The Downfall of Dote: Where is the Multi-Million Dollar Influencer Focused, Shopping App Now?

MEBE Mag
9 min readJan 8, 2022

--

Dote Shopping App

In 2014, Lauren Farleigh, CEO, and founder of Dote officially launched her company. Farleigh gained experience in mobile technology as a Bain consultant and at the mobile games studio Pocket Gems before creating Dote, a shopping app. The app began with a six-month process of Farleigh developing it, bringing on a team of talented engineers, designers, and creatives who provided her with fresh perspectives. Looking back on her journey of launching Dote, Farleigh prides herself in hiring thoughtful people that helped Dote become the company it once was, attributing the team to be one that values inclusiveness, positivity, and open communication. “A diversity of opinions and perspectives leads to the best decision making and we have a very diverse team,” says Farleigh. However, it seemed like this was not the case during the final months of Dote as a company. Farleigh had Gwyneth Paltrow as an advisor for Dote and others such as Will.i.am, Jessica Alba, Gary Vaynerchuk, sharing their expertise and advice. All things pointed to a promising future for the company.

Dote was designed “as a destination for Gen Z shoppers to discover, save and shop styles from their favorite brands, including Asos, Brandy Melville, Zara, Urban Outfitters, and Princess Polly.” The Dote app hosted 150 retailers on its platform. Not only did the public seem to love Dote, with the average user returning to the app 15 times per month, but investors also seemed to have faith in it as well, with the company acquiring $23 million in funding since its launch. They not only believed in the platform they believed in the vision. On top of Dote preaching inclusiveness within the workplace, they also promoted it as the vision for its consumers, which eventually led to their downfall.

Message Doesn’t Match the Actions

From the beginning of Dote's existence, the company’s marketing efforts have been targeted at Generation Z. They used some of the biggest influencers that catered to this generation to cultivate their brand identity. The company would use these influencers in social media posts, incentivize them to create their own content both on the app and on their own social media platforms, and take them on influencer trips to build this culture around their brand. They took these young influencers to Fiji, the Coachella Music Festival, and a multitude of other destinations. Dote quickly gained popularity from the exposure in utilizing these influencers that catered to millions of young girls in their target demographic. However this popularity came with adhering to the demands of the generation, diversity being one of them. Because Dote prided itself on inclusiveness and diversity from the very beginning they were expected to meet these requests with ease.
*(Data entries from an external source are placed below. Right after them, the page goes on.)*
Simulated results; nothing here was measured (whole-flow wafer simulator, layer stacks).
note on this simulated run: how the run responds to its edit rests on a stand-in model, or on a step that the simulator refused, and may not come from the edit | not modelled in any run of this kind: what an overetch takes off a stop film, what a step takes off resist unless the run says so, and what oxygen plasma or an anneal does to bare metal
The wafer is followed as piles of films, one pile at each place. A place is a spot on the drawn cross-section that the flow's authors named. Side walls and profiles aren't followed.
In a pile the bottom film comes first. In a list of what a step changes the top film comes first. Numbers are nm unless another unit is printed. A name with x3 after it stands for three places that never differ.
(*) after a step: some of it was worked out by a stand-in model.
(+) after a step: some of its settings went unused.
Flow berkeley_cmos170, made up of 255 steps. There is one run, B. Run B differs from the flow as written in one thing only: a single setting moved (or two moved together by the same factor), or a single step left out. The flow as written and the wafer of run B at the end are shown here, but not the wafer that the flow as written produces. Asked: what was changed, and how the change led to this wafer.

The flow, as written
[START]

Although Dote began to incorporate more young women of color in their social media content and eventually influencer trips, the disconnect was soon revealed to the public. The minority influencers that were invited on these Dote trips began revealing their experiences and how they greatly differed from that of the white influencers who were invited. One influencer, in particular, Kianna Naomi, spoke about the company’s photographers not wanting to take photos of her on an influencer trip to Fiji while the other non-minority influencers were being constantly photographed on the trip. Naomi went on to say that Dote would circulate the few photos that she did take on the trip for the sake of diversity, hinting at the tokenism Dote uses to be deemed acceptable in today’s society. This was back when Naomi was the only woman of color who was invited to these dote influencer trips. Although this altercation occurred in August 2018, the public exposure of Dote’s ethical issue of discrimination took off in April 2019.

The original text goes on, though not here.